P. D. East was the illegitimate son of a prominent but promiscuous Mississippi daughter. He came to be cared for, and later adopted by, an itinerant sawmill couple who brought him to manhood in the logging camps of southern Mississippi.
He bought the Petal, Mississippi, newspaper (The Petal Paper) shortly before the Supreme Court decision of May 17,1954, on the unconstitutionally of separate-but-equal public schools. By editorially advocating complete integration at every level of society, he hit upon a formula for journalistic suicide. In a combination Will Rogers-Mark Twain style he began satirizing the state legislature, making fun of the powerful White Citizen’s Council, the Governor, Senator James Eastland and anyone else he considered deserving of his wrath and wit. He proposed editorially that the state engage in a bit of zestful zoology and adopt the crawfish as the state symbol—because it always moved backward, and generally into the mud from which it came.

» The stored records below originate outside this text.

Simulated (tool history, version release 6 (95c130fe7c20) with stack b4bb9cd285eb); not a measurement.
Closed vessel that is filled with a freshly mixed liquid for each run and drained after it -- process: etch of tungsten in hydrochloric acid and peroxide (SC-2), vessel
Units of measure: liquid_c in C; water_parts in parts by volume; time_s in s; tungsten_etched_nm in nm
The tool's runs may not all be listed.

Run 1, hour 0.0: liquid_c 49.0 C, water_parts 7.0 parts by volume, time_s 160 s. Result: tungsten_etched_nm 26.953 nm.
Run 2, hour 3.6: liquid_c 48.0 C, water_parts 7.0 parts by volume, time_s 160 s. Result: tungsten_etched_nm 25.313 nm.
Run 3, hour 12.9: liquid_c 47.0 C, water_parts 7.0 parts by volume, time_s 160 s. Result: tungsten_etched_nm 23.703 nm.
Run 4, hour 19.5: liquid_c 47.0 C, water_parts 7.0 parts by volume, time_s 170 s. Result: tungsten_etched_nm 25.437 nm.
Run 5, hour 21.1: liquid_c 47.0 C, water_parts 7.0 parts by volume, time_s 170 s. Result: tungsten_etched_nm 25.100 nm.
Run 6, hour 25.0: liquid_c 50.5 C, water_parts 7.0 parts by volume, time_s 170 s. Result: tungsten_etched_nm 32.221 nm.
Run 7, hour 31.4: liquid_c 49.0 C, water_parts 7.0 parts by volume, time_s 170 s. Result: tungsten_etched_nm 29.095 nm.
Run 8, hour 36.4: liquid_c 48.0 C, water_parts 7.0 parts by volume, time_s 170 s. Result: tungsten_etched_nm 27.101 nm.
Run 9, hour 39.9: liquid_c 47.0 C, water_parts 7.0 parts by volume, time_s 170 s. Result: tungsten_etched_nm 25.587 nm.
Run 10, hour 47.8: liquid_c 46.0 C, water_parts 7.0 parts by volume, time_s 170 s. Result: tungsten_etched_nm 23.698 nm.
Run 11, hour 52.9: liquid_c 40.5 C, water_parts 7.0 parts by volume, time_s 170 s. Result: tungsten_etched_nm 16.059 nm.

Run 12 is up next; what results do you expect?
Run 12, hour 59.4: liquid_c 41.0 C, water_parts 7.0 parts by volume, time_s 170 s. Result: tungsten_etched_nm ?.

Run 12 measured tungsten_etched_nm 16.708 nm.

All this led to the demise of his newspaper as a profitmaking venture within a matter of months. He continued to publish his little tabloid, but without a single local advertiser. And soon it had to be done in exile, as he grew weary of the constant threats upon his life and the lives of his wife and child. With fundraising letters from people like Harry Golden and John Howard Griffin he managed to survive in Fairhope, Alabama, outside Mobile, and continued to send his paper to several thousand folks, not one of whom lived in the county where his paper had originated.